About halfway through my stay in Rishikesh, the monsoon came. The first rains rolled in like a great, sheeting, sopping train. They came during kirtan, and afterward everyone danced in the downpour, the kids sliding about the tiled courtyard and hooting with glee. The dust dropped out of the air and the temperature immediately dropped 15 degrees. It felt a little like grace.

Varanasi

After Rishikesh and another brief stopover in Delhi — complete with a delicious home-cooked meal in the suburbs, courtesy of my friend and ex-coworker Ayesha — I made my way by sleeper train to another holy city on the Ganges: Varanasi.

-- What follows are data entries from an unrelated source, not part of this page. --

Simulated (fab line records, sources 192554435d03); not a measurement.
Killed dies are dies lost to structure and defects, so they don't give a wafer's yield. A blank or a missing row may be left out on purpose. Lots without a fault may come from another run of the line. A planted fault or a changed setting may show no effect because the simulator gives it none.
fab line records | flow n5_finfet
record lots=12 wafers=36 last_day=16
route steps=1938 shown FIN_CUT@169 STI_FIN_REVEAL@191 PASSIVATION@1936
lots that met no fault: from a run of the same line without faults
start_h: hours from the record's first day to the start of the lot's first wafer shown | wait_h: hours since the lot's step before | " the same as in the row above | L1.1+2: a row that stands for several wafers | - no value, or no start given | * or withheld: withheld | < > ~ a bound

Varanasi was the only place in India I’d absolutely not wanted to miss. I was captivated, in college, by my then-boyfriend’s descriptions of this oldest of cities. One of the longest continually inhabited places on earth, Varanasi — or Benares, or Banaras, or Kashi — is really singular. The place feels wholly ancient in a way that’s rare in bustling, modernized Asia, and medieval in a way that Europe’s neat, carefully-preserved old towns and cities just can’t match.

It’s dirty, for one thing. Like, really dirty. By the time Mama Ganga makes her way down from the foothills and across the plains to Varanasi, the river has become one of the world’s most polluted waterways. You have to watch your step carefully while making your way through the narrow “gallis” or alleyways that warren the river’s west bank (the east bank is a hazy, sandy no-man’s land populated by a few camel and pony ride vendors). The streets are liberally spotted with shit — cow shit, dog shit, monkey shit — and broken paving stones.

I heard — but have not been able to verify — that new construction is not allowed in the city’s old section near the river. This is extremely believable, given the many fallen-down buildings I saw. From the roof of my hotel, I was able to observe a cricket game in an abandoned lot to the south, a cramped cow enclosure directly to the east, an ancient temple roof being slowly consumed by a banyan tree directly to the north, and a mini-slum of tarp houses directly to the west. The use of space feels improvised, ad hoc, and shifting in way that’s remarkable for a place that simultaneously feels so deeply settled. (No doubt there are countless formal and informal arrangements that govern this and just aren’t legible to a visitor like me.)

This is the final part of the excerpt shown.